The second point is that the authors of the STNN method provided only one fully connected layer. However, in the classical approach, a block of 2 fully connected layers is created. My personal opinion is that using a block of 2 fully connected layers certainly increases the computational costs, but does not reduce the quality of the model. As an experiment, to maximize the preservation of existing developments, we can use 2 layers instead of 1.

In addition, the authors of the method have removed the SoftMax function from attention coefficient normalization step. Instead, they use a simple Query and Key matrix product exponent. In my opinion, the difference of SoftMax is only in data normalization and more complex calculations. So, in my implementation, I will use the previously implemented approach with SoftMax.
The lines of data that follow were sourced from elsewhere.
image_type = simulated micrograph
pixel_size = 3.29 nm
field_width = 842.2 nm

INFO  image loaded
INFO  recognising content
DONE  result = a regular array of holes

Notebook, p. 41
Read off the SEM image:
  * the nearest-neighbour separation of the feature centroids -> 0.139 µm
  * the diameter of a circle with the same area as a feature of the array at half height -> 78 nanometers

Next, we move on to the implementation of feed-forward algorithms. I noticed here that the authors of the method implemented masking of subsequent elements only in the Decoder. We remember that the target variable may be included in the set of Encoder's initial data. I thought there was some illogicality. But everything becomes clear after a close study of the author's visualization of the method.

Encoder's inputs are located at some distance from the analyzed state. I cannot judge the reasons why the authors of the method chose this implementation. But my personal opinion is that using the full information available at the time of data analysis will give us more information and potentially improve the quality of our forecasts. So in my implementation, I shift the Encoder's inputs to the current moment and add a mask of the initial data, which will allow us to analyze dependencies only with previous data.

To implement data masking, we need to make changes to the OpenCL program. Here we will make only minor changes to the MH2AttentionOut kernel. We will not use an additional masking buffer. We will do it in a simpler way. Let's add just 1 constant that will determine whether we need to use a mask. Masking will be organized directly in the kernel algorithm.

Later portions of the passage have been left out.